Why Accurate Audience Measurement is Worth the Trouble

Arbitron\'s Portable People Meter

Arbitron’s Portable People Meter

Last week’s Consumer Electronics Show in Las Vegas drove home a point that has been made repeatedly in the pages of Flow — the way we engage media is undergoing radical changes. The prospect of online distribution of programs created for TV has come to pass, with more portable video players and video downloading programs emerging to compete with the Video IPod and ITunes. These developments are likely to make the Nielsens, an already woefully inaccurate audience measurement system as detailed by Jason Mittell in the previous issue of Flow, even less accurate. It may no longer make sense to track an audience without looking across media — from television broadcasts, to video-on-demand, to downloads. But changing the method of audience measurement for TV programs won’t be easy. In fact, depending on whom you ask, it might not be possible at all.

What’s clear is that there is a lot at stake. As John Gertner noted in a New York Times article last April, changing the method of audience measurement could change the entire culture industry, an industry that, for reasons both economic and ideological, doesn’t like to be changed. Indeed, these statistics hold so much sway over those shaping the American collective consciousness that it’s easy to suspect their custodians of having something other than the accurate depiction of audience desire as their MO. However, if we adopt such a distrustful view of audience measurement, if any centralized system for the measurement of audience preference is inherently susceptible to corruption, then what would be the incentive to develop a more accurate system?

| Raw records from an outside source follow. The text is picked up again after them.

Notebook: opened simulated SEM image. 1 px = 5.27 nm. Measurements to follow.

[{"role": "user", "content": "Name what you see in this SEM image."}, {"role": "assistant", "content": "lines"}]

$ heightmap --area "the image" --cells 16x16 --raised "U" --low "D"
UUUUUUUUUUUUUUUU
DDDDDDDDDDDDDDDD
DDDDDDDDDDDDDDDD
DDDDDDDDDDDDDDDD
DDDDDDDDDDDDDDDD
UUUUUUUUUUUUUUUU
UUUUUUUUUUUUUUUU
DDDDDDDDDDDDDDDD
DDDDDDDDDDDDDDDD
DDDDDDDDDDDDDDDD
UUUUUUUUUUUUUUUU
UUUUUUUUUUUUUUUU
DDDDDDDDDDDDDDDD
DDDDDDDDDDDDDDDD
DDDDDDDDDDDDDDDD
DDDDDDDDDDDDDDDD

There is a certain amount of faith one must have to engage in the campaign for more accurate audience data. One has to acknowledge that what is being measured — the audience for certain programs — has social and political implications that go beyond dollars and cents. While every consumer decision made by citizens impacts these spheres, its easy to see how ratings for a progressive-minded talk show might be more indicative of its consumers’ values than, say, their decision to buy Crest toothpaste instead of Colgate. Creators, distributors, advertisers and audience researchers all have socio-political agendas of one sort or another. Nevertheless, they (particularly the distributors) are motivated foremost by profit, and if people are willing to pay for a certain program, or tolerate ten minutes of advertising to watch a show, then they would like to know about it. If it really is “all about the money,” then the networks would want to know exactly what the audience wants so that they don’t miss the boat on a series that ends up being a hit on DVD or, god forbid, another network.

We have to believe that while a totally accurate picture of audience desire may never be achievable, it is an ideal that can and should be aspired to, as much for the sake of the scholar seeking a greater knowledge of how individuals engage media as for the sake of the fan crusading to keep a soon-to-be-cancelled show from going under.

Assuming that the system is broken, and that it is worth fixing, is there anything outsiders like us can do to affect change? Individual arguments for a show’s potential, no matter how well founded or articulate, can only do so much. A financial catalyst is needed, and we might just have that in the form of a la carte availability of TV episodes courtesy of ITunes. If a show with horrible ratings gets downloaded enough times, the creators, distributors and advertisers will get the message — something is seriously wrong with the way audience desire is measured. The “tipping point” referred to by Derek Kompare in his response to Jason Mittell’s article may take this form.

Just how resistant is the current audience tracking system to change? Is this stubbornness due to an inability to keep up with new distribution technology? Is it part of a concerted attempt to marginalize certain values put forth in certain programs, or is it simply a case of a large system with many players that cannot change quickly? Perhaps we’ll never have totally accurate answers to any of these questions, but that doesn’t make the search for these answers any less worthwhile.